I love parades. But small town parades are the best. Even when there are not as many marching bands as I like, there are other tangible benefits to going to a small town parade – like knowing half the people in the parade and being able to get up and take pictures of them.


The Fair Days Parade in Monroe is a fun parade. There were only three or four marching bands, but I still got excited when they marched by and played their cadence between songs. I love to hear the percussion pound out the beat to which everybody marches. Their sound is the one of the best parts of the parade for me.


Even with just a few marching bands, I enjoy going to our small parade. I may not know everybody lining the streets but it seems like it at times. And this year, I knew more people in the parade, than I knew around me. One of the great highlights was having City Councilman Kurt Goering wave and call out a greeting to our family from his perch on the back of a convertible. It was amazing to have a dignitary and his family smiling and waving to us instead of just at the crowd.

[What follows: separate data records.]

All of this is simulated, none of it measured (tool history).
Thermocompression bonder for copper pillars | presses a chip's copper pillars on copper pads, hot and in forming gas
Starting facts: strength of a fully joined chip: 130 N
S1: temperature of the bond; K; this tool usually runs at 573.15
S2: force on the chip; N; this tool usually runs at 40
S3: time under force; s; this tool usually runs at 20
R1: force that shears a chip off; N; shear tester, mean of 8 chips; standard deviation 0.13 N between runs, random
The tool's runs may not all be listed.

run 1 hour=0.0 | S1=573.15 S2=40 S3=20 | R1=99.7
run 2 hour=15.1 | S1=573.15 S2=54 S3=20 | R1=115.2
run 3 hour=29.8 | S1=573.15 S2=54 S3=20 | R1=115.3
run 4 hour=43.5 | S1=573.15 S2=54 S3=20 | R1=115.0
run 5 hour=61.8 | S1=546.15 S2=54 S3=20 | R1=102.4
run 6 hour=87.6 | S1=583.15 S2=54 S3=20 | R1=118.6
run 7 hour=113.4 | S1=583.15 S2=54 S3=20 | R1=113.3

While we really did not quite know half the people in the parade, we did have a son and a couple neighbors in the parade. Our oldest son was handing out candy with a neighbor and the rest of their football teammates. He came right over so we could take his picture while he was giving candy to his brothers and those sitting around us. It was nice that our teenage son acknowledged us in public as well as giving his brothers candy and a little football.


Probably the most fun part of going to a small town parade is getting close to the action. One of the neighbor girls was playing flute in the band and was on our side of the street. My wife said that I should go out and take a picture of her. I was thinking of all the other parades I had attended over the years where officials kept people away from the action when I said that I would not go. “You go take her picture.” My wife took the camera and leapt up without any hesitation. She trotted right into the parade and took some pictures of our neighbor. She probably would have knocked over any official who tried to keep her off the parade route.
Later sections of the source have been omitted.